Everything complete!

The parachute is finished, the payload layout finalized & balanced, and I am now waiting on one thing: the jet stream. The jet stream, as most of you probably already know, is a relatively high-speed wind that can easily be over 100 miles-per-hour. While we could potentially launch into the jet stream, I want to maximize the chance that our humble near-space nanosatellite will land as close as possible to our launch site. I love a good road trip, but I'd rather not drive a hundred miles or more to pick up our payload. The balloon we're using has a normal inflation rate diameter of 10 feet, and the volume of a sphere (4/3 X pie X r^3; so, I computed 4/3 X 3.1416 X 5^3 which equals 522 cubic feet of helium at "normal" inflation). I weighed the payload at 1.8 pounds, and I read from the students at MIT that they calculated a "free-lift" ascent rate of 300 feet per minute for each 1 pound of free lift (free lift is the force of lift the balloon will have in addition to the payload; more free lift means a faster ascent rate, which is good so long as the balloon is not filled up to the point where it will burst before reaching 100K feet). If we want our balloon to reach 90-120K feet in about 30-45 minutes, it will need 10 pounds of free lift, or about 12 pounds of lift entirely. 15 cubic feet of helium lifts one pound, so we are looking at 12X15 = 180 cubic feet of helium. At 10 pounds of free lift, the balloon should rise at 3,000 feet per minute and reach 120K feet in 40 minutes. Additionally, we will be filling the balloon about 1/3 of it's "normal" inflation size, so there should be enough room for expansion.

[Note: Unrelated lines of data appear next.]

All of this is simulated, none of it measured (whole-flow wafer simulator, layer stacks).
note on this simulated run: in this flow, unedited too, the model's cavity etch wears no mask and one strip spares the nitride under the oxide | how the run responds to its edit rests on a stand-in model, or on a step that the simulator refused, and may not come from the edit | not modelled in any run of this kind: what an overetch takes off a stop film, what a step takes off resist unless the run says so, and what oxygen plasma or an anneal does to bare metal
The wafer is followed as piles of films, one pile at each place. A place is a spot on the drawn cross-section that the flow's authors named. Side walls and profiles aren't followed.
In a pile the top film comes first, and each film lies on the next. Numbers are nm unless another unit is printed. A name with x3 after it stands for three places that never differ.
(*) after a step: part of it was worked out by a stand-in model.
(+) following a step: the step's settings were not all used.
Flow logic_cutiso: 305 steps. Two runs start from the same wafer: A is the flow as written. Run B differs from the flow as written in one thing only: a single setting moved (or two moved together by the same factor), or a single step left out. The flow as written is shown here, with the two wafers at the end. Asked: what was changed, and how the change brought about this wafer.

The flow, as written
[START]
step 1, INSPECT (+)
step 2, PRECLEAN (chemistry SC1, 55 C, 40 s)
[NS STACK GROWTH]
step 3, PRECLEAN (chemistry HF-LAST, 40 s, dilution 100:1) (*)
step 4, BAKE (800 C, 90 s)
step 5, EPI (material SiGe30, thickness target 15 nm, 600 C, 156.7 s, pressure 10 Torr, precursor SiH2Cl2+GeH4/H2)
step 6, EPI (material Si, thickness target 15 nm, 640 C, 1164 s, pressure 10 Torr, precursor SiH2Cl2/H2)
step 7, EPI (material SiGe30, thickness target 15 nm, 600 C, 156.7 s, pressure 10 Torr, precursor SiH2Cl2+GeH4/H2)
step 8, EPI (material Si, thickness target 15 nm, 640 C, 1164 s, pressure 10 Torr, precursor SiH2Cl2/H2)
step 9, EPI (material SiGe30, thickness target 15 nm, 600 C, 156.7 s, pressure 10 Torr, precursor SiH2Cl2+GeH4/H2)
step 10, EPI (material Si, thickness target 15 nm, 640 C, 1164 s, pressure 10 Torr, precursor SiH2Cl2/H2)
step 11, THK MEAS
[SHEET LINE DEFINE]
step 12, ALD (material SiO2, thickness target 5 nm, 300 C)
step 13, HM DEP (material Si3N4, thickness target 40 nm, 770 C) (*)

Well, that about does it. If anyone has anything to add or something I might have missed or miscalculated, please don't hesitate to let me know. This is a first-time launch by someone without an engineering or physics background/training. I will be checking the weather reports, and plan the launch for the early hours so we can get our sunrise photo. With an estimated 30-40 minute ascent to a decent view of our planet, and the fact that at 100K feet the sun rises as if you are 6-degrees further towards the direction the sun rises (about 20 minutes earlier), I'm taking a stab at launching about an hour before sunrise. That gives us time to obtain a great photo, and I'm not having to launch too early in the morning! It is spring break, and sleeping in is almost a tradition for those of us in higher education! I'll post the evening before launch. Wish me luck, comrades!